Now's the Time: Wadada Leo Smith and Angelica Sanchez in Amherst

If one needed further proof of the miracle and majesty of the act of improvisation, the concert by trumpeter Wadada Leo Smith and pianist Angelica Sanchez at Amherst College on March 10, made the case. The two master musicians spent an hour searching the moment to create powerful, spontaneous music.


The event at Buckley Recital Hall, part of Pioneer Valley Jazz Shares’ 11th season of concerts, was presented in partnership with the Amherst College Department of Music, and was made possible by professors Darryl Harper and Jason Robinson.


The great soprano saxophonist Steve Lacy was once asked about the difference between composition and improvisation. The difference, he said “is that in composition you have all the time you want to think about what to say in 15 seconds, while in improvisation you have only 15 seconds."


For Smith and Sanchez there was no preconceived roadmap and no time to deliberate, only, in the words of Martin Luther King, Jr., “the fierce urgency of now”. Relying on their musical wits and a lifetime of experience, Smith and Sanchez gave 100 rapt listeners a window into their performance practice and their souls.
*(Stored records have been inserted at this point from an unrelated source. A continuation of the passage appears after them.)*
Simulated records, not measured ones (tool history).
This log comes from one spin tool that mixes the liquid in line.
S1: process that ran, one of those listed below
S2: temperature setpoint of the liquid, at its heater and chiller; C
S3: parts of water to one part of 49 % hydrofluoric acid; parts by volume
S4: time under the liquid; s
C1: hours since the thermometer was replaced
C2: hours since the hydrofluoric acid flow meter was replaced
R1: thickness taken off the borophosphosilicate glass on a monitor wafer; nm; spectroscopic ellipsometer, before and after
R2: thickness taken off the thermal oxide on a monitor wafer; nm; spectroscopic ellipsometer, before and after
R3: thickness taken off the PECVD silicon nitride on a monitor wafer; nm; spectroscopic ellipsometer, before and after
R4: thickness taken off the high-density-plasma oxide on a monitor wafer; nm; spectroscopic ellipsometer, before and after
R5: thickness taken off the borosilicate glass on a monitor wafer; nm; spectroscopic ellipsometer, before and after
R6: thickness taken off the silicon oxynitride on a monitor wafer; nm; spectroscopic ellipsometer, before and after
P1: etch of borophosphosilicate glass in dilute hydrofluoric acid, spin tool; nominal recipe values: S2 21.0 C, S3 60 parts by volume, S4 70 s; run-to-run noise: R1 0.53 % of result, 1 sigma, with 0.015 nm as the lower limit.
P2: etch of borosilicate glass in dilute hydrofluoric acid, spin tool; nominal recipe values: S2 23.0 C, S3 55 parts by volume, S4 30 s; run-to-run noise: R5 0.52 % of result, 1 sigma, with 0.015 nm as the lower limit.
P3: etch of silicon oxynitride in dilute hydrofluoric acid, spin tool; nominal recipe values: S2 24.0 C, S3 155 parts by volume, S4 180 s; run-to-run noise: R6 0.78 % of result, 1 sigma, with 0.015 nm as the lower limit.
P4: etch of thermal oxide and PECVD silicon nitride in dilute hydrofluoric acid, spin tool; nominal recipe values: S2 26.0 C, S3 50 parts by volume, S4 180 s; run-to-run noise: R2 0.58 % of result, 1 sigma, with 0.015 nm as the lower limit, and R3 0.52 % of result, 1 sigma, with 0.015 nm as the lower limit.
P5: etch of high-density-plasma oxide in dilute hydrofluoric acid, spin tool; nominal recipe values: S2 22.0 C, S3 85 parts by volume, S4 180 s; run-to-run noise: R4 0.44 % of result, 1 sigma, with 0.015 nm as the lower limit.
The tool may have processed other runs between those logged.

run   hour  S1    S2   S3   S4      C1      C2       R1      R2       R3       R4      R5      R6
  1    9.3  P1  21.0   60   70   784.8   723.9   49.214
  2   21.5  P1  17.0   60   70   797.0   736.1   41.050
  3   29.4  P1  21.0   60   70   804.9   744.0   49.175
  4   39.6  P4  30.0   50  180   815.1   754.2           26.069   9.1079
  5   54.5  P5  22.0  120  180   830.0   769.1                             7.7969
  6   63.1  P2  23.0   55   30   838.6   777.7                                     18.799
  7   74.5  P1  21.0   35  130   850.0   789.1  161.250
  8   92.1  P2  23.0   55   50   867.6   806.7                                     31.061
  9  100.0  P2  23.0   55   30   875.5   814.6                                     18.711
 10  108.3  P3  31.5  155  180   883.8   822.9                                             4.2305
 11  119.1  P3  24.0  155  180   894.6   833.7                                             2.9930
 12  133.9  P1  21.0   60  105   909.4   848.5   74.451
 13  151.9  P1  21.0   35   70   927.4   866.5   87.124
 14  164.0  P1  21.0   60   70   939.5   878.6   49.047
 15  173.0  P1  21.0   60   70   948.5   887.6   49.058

The two have a bit of shared history. Sanchez was a member of Smith’s Golden Quartet, and they collaborated on Twine Forest, a series of duets released on Clean Feed Records in 2013, but they arrived in Amherst from two very different paths.


Smith was born 81 years ago in Leland, Mississippi and came of age playing in blues, r&b and marching bands. Here is Smith playing in Glendora, Mississippi in 2017. In 1970, he developed a compositional system of graphic notation he calls Ankhrasmation, and he has subsequently composed for string quartet and orchestra. After retiring from CalArts in 2014, he moved back to New Haven, Connecticut, where he has a daughter and grandchildren. In the 1970s, Smith was part of a very vibrant Hartford/Wesleyan/New Haven music scene that included Anthony Davis, Pheeroan AkLaff, Gerry Hemingway, Ed Blackwell, Jay Hoggard and Mark Helias, among others. He is one of the jazz world’s most decorated and celebrated artists.


Sanchez was born in Arizona and moved to New York in 1994. Now 50, she is working more than ever, with trips to Chicago, Knoxville and Europe in the next few months. Her duo recording with fellow pianist Marilyn Crispell, How To Turn the Moon (2020), and her trio with Michael Formanek and Billy Hart, Sparkle Being (2022), both garnered significant critical praise. Her second Nonet recording will be released on Pyroclastic in October. This past fall, she started teaching full time at Bard College, (where Smith taught from 1987-1993), and she is parenting Jack, who is finishing high school in New Jersey.


Friday’s concert featured discreet improvisations that often ended on beautiful notes. How do they know when an unscripted piece is over? There were short periods when one of them would play alone, but there never seemed to be a leader or a follower; they were equals accompanying each other. “How wide is your now?”, the Bay area improviser Tim Perkis used to ask. In other words, how much knowledge and experience can you summon in the moment to make a coherent musical statement? In the case of Smith and Sanchez, the answer is a lot.


From the stage after the performance, Smith thanked us for our attention, drawing a distinction between hearing and listening. Although it was difficult to catch all his words, his gist was that while hearing is a mechanical process, listening requires intent and a level of engagement that musicians feed on to enhance the creative process. Indeed, the audience was one of the quietest I’ve heard, lending focus to an evening without amplification. The microphones on stage were for recording purposes, laying the groundwork, perhaps, for a sequel to their first duo release.


The intensity of the evening was enhanced by the warm acoustics of Buckley Recital Hall, which riveted our attention on the beautiful abstractions of two geniuses with a very wide now.